Time series forecasting stands at the heart of decision making in many industries, whether it is forecasting sales, supply chain analysis, predicting stock market trends, or anticipating weather patterns. In today’s video, we will show a practical example how to use an AutoML approach, leveraging the power of CrateDB, PyCaret, and MLFlow to transform data into insightful predictions.
Choosing PyCaret, CrateDB, and MLFlow for creating a time series forecasting model is driven by their unique features and strengths, especially when dealing with large datasets and aiming for efficient development cycles. PyCaret stands out for its AutoML capabilities, automating the tedious process of model selection and hyperparameter tuning. With just a few lines of code, we can compare, evaluate, and refine dozens of models to find the best performer. MLflow helps to operationalize your machine learning initiatives. It tracks models, parameters, and outcomes, and enables to iterate rapidly and efficiently towards the optimal forecasting solution while also monitoring your model in production use.
Before we start, we need to ensure our toolbox is ready. This involves installing all necessary Python libraries. If you're using an environment like Google Colab, make sure to use the absolute URL for the requirements.txt file. Next, we need a running CrateDB instance. The quickest way to get started is with the CrateDB cloud offering. It's free to sign up, and you can deploy a cluster with a few clicks. Please choose the correct connection string, depending on whether you're connecting to CrateDB Cloud or a local instance. If you are running CrateDB Cloud you will need to specify the username, password, and hostname of your cluster.
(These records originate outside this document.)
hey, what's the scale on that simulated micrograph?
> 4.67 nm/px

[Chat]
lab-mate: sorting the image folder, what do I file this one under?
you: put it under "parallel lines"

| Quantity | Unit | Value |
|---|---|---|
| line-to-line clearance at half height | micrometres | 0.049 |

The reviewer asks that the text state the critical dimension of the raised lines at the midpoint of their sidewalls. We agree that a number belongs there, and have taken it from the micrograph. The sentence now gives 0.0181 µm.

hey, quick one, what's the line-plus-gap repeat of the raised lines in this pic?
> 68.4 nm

With our database connectivity set up, we'll import the necessary Python modules, and pull and merge the two datasets. We also introduce a new column, ‘total_sales’, calculated by multiplying the number of items sold by their unit price. The prepared dataset is then imported into a new table in CrateDB. This makes our data accessible and ready for the analysis we aim to perform. Having set our data foundation, we shift gears towards model creation and ensure that our machine learning experiments are trackable by configuring MLflow to use our CrateDB instance. This integration is crucial for maintaining a clear record of our modelling journey.
As a first step, we want to understand our data. By plotting our total sales over time, alongside a trendline, we gain insights into the underlying patterns and fluctuations in sales. The plot reveals some interesting insights about the sales operation of the company. The blue line represents the total sales, and it shows considerable fluctuations throughout the period. There are notable peaks and troughs, suggesting periods of high sales followed by periods of lower sales. The orange trendline provides an overview of the general sales trend over the years. It appears that there's a gradual upward trend in sales from 2014 to 2021. This indicates that, despite the periodic fluctuations, the overall sales have been on the rise over the years. To understand the key components of our time series data we outlined here more detailed observations.
Using PyCaret, we train a model to predict future sales from past data. First, we tell PyCaret what we want to predict: the total sales. We use the month to organize our data over time. We also decide to keep track of our work with MLflow and plan to predict sales for the next 12 months. Next, PyCaret compares 28 models to find which one predicts best. It turns out that the Extra Trees model, which adjusts for seasonal changes, is the top choice based on the Mean Absolute Scaled Error metric.
However, your exact numbers might vary a bit in each run, because PyCaret uses different data splits to test the model's accuracy. This method, called cross-validation, helps make sure our model is reliable and doesn’t just memorize the data.
Before continuing, it's best to have a look at the performance of the models. The above plots show that all 3 of the selected models seem to predict quite well, with the first one - at least at a glance - performing probably best. Now, we optimize these top models via hyperparameter tuning – which is just one line of code in PyCaret. The hyperparameter tuning tries to improve the performance of the models and needs to be carefully reviewed, also to avoid overfitting of the model.
Now, let’s move to a powerful technique in modern machine learning: model blending, which combines the results of multiple models for the final prediction to outperform the capabilities of a single model. As you can observe, we've trained 28 models, tuned, and blended the top performing 3 models. In PyCaret, it's all done with just a few lines of code, which would have taken hours or days in a manual approach. This makes AutoML not only powerful but also easy to apply to many forecasting tasks.
In the final step, we train our created model on the entire dataset. Until now, we've kept some data aside for testing. After that, it can be used to make predictions on new, unseen data. The predict_model method gives us predictions for our data, helping us to see how our model thinks sales will look in the future.
In this video, we turned data into predictions, showing how easy and powerful an AutoML approach can be. With just a few steps, anyone can turn historical data into future insights, making time series forecasting easy and available to many users – even without deep machine learning and programming skills.